Wine Importing and Marketing Services

A Guide to San Francisco’s Best Drinking and Dining Spots

Trestle / Photo by Meg Baggott

Home to more than 4,400 restaurants, the most per capita of any major U.S. city, San Francisco is a top global culinary destination. And, situated some 50 miles from Napa and Sonoma, it’s no surprise that the locale has a dynamic wine scene.

“The city is a melting pot of wine consumers,” says Jienna Basaldu, a sommelier at Angler restaurant and instructor at the San Francisco Wine School. “We’ll look around the restaurant and see wine on every table, and such an array—from an orange wine or something funky to a bottle of Coche. It’s pretty rad.”

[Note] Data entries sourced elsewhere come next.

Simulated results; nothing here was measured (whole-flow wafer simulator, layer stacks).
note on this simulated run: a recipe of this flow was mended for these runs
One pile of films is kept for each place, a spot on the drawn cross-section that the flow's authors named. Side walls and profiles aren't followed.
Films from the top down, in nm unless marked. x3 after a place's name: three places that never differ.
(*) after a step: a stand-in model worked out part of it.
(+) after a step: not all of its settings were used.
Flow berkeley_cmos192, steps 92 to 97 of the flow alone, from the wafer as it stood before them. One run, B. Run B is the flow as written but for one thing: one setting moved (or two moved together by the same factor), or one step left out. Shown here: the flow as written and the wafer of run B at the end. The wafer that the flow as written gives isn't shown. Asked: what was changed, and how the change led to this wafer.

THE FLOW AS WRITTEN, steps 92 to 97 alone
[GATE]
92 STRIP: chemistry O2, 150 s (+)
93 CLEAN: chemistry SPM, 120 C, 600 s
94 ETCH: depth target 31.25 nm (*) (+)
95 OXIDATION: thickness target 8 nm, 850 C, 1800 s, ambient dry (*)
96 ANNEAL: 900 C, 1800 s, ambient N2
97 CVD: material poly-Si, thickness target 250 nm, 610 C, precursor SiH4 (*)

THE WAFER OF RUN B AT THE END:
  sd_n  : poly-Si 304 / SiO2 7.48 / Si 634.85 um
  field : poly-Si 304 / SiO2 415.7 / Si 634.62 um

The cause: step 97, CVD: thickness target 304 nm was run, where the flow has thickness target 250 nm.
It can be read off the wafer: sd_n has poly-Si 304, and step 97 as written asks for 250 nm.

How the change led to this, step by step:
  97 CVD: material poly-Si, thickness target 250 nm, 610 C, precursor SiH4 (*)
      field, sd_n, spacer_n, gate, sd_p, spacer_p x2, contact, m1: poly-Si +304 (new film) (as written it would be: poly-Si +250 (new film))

Sarah Garand and Jaime Hiraishi, co-owners of Wine Down, agree. “When we first opened, many people gravitated toward common California varietals like Cabernet, Zinfandel and Chardonnay,” says Hiraishi. More recently, however, they’ve noticed more people “asking about lesser-known varietals and AVAs beyond Napa and Sonoma, a quest made easier when so many California producers are making wines like Mourtaou from Tessier Winery or Carbonic Carignan from Sans Wine Co.”

It’s that eagerness to go beyond the classics that continues to ignite wine experts across the city, including Courtney Olson, a sommelier and wine consultant. “Locals are more open to exploring some of the most up-and-coming areas of our great state, including the Sta. Rita Hills, Santa Cruz Mountains and Sierra Foothills,” says Olson. “It’s an exciting time for the entire city.”  

Restaurants with Standout Wine Lists

Lazy Bear

Lazy Bear / Photo by Meg Baggott

When David Barzelay was laid off from his law firm in 2009, he turned to the kitchen. What started as an occasional dinner party for friends and family soon became a perennially sold-out pop-up series for the public. This movement paved the way for his team’s Mission-based brick and mortar, where they continue to serve communal-style New American menus today. The 1,500-bottle wine list aims to shine a light on overlooked varieties—for example, more than 150 Zinfandel offerings that range from 10–60 years in age. More than a dozen wines are available by the glass, too.

The Morris

In 2016, restaurant industry veterans Paul Einbund, Konstantino Antonoglou and Gavin Schmidt joined forces to debut this 60-seat spot in Potrero Flats that specializes in New American fare and hyperseasonal ingredients. Think crab porridge with carrot and lemongrass, grilled pork with apple and delicata squash, kabocha agnolotti with black trumpets and kale, and a showstopping duck that undergoes a 10-day smoking process before it hits the table.

The 1,000-bottle wine list pays special attention to under-the-radar, organic and small production options. Madeira fans are in luck here, too, as the team offers nearly 20 kinds.

The Progress  

Fans of State Bird Provisions are in good company at this restaurant, where chef-owners Stuart Brioza and Nicole Krasinski continue their handiwork by way of whole animal butchery and a focus on local fisheries and farms—not to mention their very own biodynamic farm, from which they source 30% of their produce. Those philosophies extend to their wine list, a selection of more than 500 bottles rooted in small-production, organic and biodynamic finds. Wine Director Adam Robins offers input on pairings with a variety of seasonal plates, which might include asparagus with smoked barhi dates, local black cod with yellowfoot mushrooms and duck with Thai basil and peanuts.